Archive for the ‘Humor’ category


June 16, 2012

This has been the year of graffiti.  I have found it on the tables, chair legs and books. Some of the worse was the black felt marker graffiti on the oak (yes, solid oak) arms of the library couches.  Earlier this week a very sweet substitute teacher brought me a textbook with tagging in it.  The substitute sheepishly and quickly flipped the cover open to show what had been drawn in what we used to call “black magic marker.” “Oh great, nice touch,” I said.  A student had added two crude drawings of penises on the inside covers. How old are these kids again?  Eight?

While I was shelving books, since the students are gone, I found this.

It was appropriate since the book next to it is Alice in Wonderland.  Too bad this “graffiti artist” wasn’t more gifted.  They should have drawn a caterpillar sitting on a mushroom, smoking.



May 16, 2012

…And the “Are You Kidding Me” award for the day goes to…….

Today, an individual on campus came to the library to ask for a movie.
We have some that are approved for student viewing.
There really are quite a few rules for showing copyrighted films to students in a school setting.
One of them being that the film must go along with the curriculum and two that only a very few minutes are shown to the students.
A very important point that is often overlooked is that 9th grade English teachers can’t show the R rated Baz Luhrmann’s version of Romeo & Juliet…..

The classroom helper came to the circulation desk and said “The teacher wants to borrow a Harry Potter DVD….”

I was good –  Gosh I was really good and held my tongue.  It took considerable constraint on my part.
What I wanted to say was…”Sorry, this isn’t Hogwarts…When did Harry Potter become a part of the district’s English curriculum?”

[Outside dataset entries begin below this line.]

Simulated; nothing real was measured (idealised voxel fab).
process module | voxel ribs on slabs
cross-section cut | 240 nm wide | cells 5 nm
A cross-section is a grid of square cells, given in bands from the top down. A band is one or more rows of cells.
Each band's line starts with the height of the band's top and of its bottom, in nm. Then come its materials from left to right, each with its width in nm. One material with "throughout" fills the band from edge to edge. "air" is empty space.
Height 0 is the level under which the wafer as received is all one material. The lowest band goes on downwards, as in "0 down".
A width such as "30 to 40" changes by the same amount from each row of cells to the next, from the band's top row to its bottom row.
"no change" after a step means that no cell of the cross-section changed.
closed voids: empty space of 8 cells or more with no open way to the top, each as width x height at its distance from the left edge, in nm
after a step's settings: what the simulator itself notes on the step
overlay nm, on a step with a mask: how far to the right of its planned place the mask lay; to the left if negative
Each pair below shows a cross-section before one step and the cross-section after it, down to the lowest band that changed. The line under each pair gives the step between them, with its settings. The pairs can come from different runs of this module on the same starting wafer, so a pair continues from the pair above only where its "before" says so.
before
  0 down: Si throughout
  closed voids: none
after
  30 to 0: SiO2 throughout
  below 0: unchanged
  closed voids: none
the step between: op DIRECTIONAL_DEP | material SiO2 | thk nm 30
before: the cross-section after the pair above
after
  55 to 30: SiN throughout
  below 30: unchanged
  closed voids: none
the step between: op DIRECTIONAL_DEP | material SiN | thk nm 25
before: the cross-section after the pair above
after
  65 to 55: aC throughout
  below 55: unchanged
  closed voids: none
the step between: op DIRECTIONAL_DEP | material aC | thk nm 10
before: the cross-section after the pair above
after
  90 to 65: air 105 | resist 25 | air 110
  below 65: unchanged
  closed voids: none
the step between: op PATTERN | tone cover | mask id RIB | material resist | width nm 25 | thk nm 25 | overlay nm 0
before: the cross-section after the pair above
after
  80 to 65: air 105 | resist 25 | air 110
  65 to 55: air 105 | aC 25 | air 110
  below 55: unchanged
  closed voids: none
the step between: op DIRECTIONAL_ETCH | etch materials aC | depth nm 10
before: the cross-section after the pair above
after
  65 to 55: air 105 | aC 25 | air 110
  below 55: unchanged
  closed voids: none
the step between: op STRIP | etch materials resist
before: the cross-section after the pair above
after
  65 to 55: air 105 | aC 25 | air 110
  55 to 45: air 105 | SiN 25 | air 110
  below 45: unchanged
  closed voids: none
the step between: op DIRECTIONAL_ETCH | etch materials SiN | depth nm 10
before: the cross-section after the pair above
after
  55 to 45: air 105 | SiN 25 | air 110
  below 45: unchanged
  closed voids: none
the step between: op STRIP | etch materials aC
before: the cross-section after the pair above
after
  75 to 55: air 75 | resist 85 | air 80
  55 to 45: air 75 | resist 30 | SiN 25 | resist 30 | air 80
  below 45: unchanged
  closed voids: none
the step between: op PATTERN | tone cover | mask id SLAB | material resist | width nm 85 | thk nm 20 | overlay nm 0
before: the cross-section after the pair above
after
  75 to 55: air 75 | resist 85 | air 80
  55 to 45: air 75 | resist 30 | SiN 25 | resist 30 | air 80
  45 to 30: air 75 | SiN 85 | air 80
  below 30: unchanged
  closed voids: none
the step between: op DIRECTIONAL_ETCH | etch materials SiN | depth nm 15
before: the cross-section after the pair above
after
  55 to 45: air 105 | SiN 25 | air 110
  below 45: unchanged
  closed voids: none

Instead I just said, “Nope, sorry.”

Star Testing

August 22, 2011

What do you do all day?

February 11, 2011


     In the past, I have actually had administrators ask, (never to me personally, to my face, but to someone else, within earshot) “What does Mrs. Hot do all day, now that she is not “in charge” of textbooks?”  News flash – I should have never been “in charge” of textbooks – I would love to see the stipend for the 7 years I did someone else’s job. 

     Whew!  Deep cleansing breath – In – Out – Find my happy place…..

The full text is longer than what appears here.